Russian audiences themselves were, perhaps better than most others, able to see through the fog of falsehood in RT’s interview, which did raise more questions than it provided answers.
Many Russians do not trust the government on this issue and believe that Russia was behind the attack, as we reported in last week’s issue of the Disinformation Review.
Social media users instantly began to share memes mocking the bizarre broadcast. Below we have collected and translated a few of the Russian examples.
The Kremlin’s damage control strategy most likely calculated with the mockery which this latest development in the fundamentally tragic case would provoke. Reducing the whole affair to a joke might even have been the central aim as a way of distracting audiences’ attention from the seriousness of the crime that has been committed.
Nevertheless, the interview is an example of why RT cannot be considered a public service or even a government-owned national TV channel in the way this is practised elsewhere. It confirms RT’s role as that of a straightforward propaganda outlet, which willingly takes the lead in disseminating disinformation when this is requested by the Russian authorities.
This video says it all without translation. The authors accompanied it with a popular Russian song from the 1970s called “Of course I believe you.”

Russian state media actively peddled the narrative that the Salisbury suspects were in fact a gay couple on a tourist visit in what can be seen as an attempt to further strengthen the ridicule. This spurred memes like the one above, which says: “Let’s go to Salisbury. I’ll show you the spire.”

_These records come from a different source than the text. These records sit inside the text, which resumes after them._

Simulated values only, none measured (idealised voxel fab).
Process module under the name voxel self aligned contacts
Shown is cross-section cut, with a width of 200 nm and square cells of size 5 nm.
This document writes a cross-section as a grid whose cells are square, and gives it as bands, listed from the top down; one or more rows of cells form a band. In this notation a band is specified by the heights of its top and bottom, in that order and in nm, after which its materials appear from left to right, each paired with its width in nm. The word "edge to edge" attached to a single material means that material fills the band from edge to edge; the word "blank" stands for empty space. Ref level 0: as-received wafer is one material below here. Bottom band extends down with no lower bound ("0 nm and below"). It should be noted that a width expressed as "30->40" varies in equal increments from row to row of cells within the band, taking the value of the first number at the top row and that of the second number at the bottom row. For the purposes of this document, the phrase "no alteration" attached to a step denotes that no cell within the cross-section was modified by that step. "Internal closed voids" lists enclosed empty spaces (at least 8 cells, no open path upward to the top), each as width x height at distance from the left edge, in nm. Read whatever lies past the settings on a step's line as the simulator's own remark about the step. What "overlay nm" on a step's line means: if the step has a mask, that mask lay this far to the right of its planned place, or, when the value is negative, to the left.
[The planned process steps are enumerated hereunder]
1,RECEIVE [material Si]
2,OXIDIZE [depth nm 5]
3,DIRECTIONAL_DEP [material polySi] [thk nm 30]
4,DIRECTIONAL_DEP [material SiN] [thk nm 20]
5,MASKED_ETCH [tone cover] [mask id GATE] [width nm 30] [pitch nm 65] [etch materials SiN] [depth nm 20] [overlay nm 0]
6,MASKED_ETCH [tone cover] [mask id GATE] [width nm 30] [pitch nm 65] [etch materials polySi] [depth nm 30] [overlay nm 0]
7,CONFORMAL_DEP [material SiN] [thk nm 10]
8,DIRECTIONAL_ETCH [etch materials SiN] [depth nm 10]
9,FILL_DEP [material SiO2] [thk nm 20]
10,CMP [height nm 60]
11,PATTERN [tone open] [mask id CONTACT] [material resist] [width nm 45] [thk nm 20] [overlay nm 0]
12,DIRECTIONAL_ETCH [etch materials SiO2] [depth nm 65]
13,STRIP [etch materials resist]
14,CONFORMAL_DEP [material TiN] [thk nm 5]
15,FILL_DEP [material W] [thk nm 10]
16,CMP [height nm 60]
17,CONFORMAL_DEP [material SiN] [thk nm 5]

Widely popular Russian cartoonist Sergey Elkin commented with this image on REF/RL Russian Service showing “the backup team” on the left and “the perpetrator” on the right.

“It was the Athenian polis itself that poisoned Socrates. Do the Athenians want another Peloponnesian war to break out? If so, they’ll get it,” says the interviewee on the left on “Sparta Today” TV. His colleague adds: “We know nothing about the poisoning of Socrates. My friend and I are just regular hoplites from Sparta; we were in Athens to see the Parthenon.”